We know Gov. Phil Murphy wants to legalize marijuana in New Jersey — but what about the people who have already been convicted on pot charges here?
On Monday, The Record reported Murphy is open to the idea. And a reporter asked the Democratic governor at an unrelated news event hours later if he’d consider “wide-sweeping pardons” — and if that would happen before weed is legalized.
Murphy replied that he didn’t know about timing or if they’d be broad. But yes, he said, he’s considering pardons.
“If all we do is reset the table on Monday and we ignore what happened up until Friday, I think we would not have done our job,” Murphy said. “So the answer is: We have to be open-minded.”
New Jersey was third in the nation in 2016 in total marijuana arrests, according to a recent analysis of dats from the FBI’s Uniform Crime Reporting program. That year, 35,700 people were arrested in the Garden State for either marijuana possession or distribution.
Murphy has said he wants the state Legislature to pass a bill legalizing recreational marijuana by January. He said the goal is not only to generate tax revenue but to fix the “social justice” aspect of weed.

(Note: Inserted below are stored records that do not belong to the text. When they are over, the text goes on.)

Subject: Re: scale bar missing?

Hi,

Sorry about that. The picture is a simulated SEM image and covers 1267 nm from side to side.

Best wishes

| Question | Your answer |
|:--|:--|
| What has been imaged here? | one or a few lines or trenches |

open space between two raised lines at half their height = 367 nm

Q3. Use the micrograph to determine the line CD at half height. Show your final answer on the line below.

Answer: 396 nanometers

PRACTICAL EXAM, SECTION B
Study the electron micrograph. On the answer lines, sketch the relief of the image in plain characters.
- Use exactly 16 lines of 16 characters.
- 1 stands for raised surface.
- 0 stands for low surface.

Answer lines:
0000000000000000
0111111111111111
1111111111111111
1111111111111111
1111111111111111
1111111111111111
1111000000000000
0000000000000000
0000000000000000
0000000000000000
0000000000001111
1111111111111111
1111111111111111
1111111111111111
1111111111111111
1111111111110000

He has noted that blacks are disproportionally jailed or arrested on pot charges despite using the drug at about the same rate as whites.
On Monday, Murphy once again stressed the need to erase the “racial inequities.”
Murphy’s plan for legal marijuana has so far faced stiff opposition in the Legislature, where many Democrats and Republicans are either undecided or flat-out against the idea.